Saga Pattern
Pattern for managing distributed transactions in microservices through a sequence of local transactions with compensating actions to handle failures.
seed#saga#pattern#transactions#distributed#compensation#microservices
What it is
The Saga pattern manages transactions spanning multiple microservices. Instead of a distributed ACID transaction (costly and fragile), a saga is a sequence of local transactions where each step has a compensating action in case of failure.
Types
Choreography
Each service listens to events and decides what to do:
Order created → Inventory reserved → Payment processed → Order confirmed
↓ (failure)
Inventory released ← Payment rejected
Orchestration
A central orchestrator coordinates the steps:
Orchestrator → Reserve inventory → Process payment → Confirm order
← Compensate if any step fails
Choreography vs Orchestration
| Aspect | Choreography | Orchestration |
|---|---|---|
| Coupling | Low | Medium |
| Visibility | Hard to trace | Clear flow |
| Complexity | Grows with services | Centralized |
When to use it
- Transactions spanning multiple services (orders, payments, inventory)
- When eventual consistency is acceptable
- Long-running business processes (days or weeks)
When not to use it
- If you can solve it with a single database — don't add unnecessary complexity
- When you need immediate strong consistency (real-time bank transfers)

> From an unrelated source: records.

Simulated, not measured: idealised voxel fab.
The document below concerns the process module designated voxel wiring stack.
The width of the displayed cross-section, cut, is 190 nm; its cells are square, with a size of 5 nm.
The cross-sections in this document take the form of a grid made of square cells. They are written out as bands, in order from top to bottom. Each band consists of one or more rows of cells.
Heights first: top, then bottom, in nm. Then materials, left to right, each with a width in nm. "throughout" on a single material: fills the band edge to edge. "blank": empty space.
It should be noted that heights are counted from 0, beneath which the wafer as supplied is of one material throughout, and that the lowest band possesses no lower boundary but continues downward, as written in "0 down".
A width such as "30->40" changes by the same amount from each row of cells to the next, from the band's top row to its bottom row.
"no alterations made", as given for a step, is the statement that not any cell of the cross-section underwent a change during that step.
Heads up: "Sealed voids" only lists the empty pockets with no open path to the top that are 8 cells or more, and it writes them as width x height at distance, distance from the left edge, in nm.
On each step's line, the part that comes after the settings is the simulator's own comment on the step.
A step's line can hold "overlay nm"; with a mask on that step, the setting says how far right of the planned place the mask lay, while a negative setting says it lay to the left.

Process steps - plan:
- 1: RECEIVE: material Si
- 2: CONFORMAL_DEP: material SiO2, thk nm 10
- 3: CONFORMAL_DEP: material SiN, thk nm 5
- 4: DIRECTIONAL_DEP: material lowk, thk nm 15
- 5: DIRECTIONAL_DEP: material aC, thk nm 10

- If fewer than 3 services are involved — probably not worth it
Design principles
- Idempotency — each step must be executable multiple times without side effects
- Explicit compensations — each local transaction needs its reverse defined upfront
- Observability — without distributed tracing, debugging sagas is a nightmare
- Timeouts — define how long to wait before considering a step failed
Why it matters
In distributed systems, ACID transactions don't cross service boundaries. The saga pattern coordinates distributed transactions through a sequence of local transactions with compensations, maintaining eventual consistency without distributed locks.
References
- Saga Pattern — Chris Richardson. Canonical pattern reference.
- Sagas — Hector Garcia-Molina, Kenneth Salem, 1987. The original Princeton paper.
- Saga Pattern — Azure — Microsoft, 2024. Saga pattern implementation guide.